I wonder what it feels to see a person whose emotional walls have come down. No pretensions. No lies. Nothing but the person's soul.

Of course I can always see human souls 'cause I came from Heaven. But I just can't keep from wondering why society runs with lies. Why does everybody have to hide?


I guess we all basically interact with people who aren't their true selves. Nobody is ever completely honest about who they are. This is what I'm tired of.

But who am I to judge? I have several walls up too. And it would take a lot to break through this durable mental security I've put up. Anyway, I don't mean to break the societal barrier. I can't change how society acts and moves. If lies and masks keep the world running, then I'm gonna have to accept that.
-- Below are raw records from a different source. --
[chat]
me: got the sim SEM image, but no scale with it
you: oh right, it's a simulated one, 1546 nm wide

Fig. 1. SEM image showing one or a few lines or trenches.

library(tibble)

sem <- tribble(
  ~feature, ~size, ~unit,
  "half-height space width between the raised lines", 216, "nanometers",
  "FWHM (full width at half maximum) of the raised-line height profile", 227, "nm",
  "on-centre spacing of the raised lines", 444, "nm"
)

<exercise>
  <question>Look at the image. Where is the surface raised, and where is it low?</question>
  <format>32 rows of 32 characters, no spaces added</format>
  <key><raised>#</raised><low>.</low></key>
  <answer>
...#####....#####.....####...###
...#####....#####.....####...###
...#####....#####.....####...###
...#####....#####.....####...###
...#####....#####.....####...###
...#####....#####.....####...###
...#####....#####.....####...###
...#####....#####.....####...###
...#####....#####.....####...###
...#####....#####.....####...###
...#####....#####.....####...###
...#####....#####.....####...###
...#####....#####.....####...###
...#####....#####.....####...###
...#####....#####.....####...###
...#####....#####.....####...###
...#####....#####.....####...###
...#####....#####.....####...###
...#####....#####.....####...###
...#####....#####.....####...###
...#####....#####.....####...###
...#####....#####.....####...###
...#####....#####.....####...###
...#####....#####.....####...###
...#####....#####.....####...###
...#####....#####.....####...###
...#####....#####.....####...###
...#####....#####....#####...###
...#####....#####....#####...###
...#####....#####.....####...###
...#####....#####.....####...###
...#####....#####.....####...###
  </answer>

But I would like to meet somebody whose walls are so greatly torn down. I wonder what it would be like to interact with someone who's completely honest with himself? Dev's never honest. He pretends to be cool and everything, but he's well...sort of geeky (But don't tell him I said that).

I wonder what it would feel like to have my walls torn down. How it would feel to be completely honest, at least with a single person. The society doesn't have to know who the true Ark is. But this one person...or three of them...or four...should be able to tell who I am lying to, because he/she/they know how I truly think.

I also want to know how a person who never lies would act in a maze-like society. How can a person who allows himself to be vulnerable, act in a world where everybody pretends to be strong?


I can assure you that a very few people have seen all of my walls down. And I feel good around these people. It feels good to be honest. It feels good to be free for a moment. As it turns out, we are the ones who are caging ourselves in.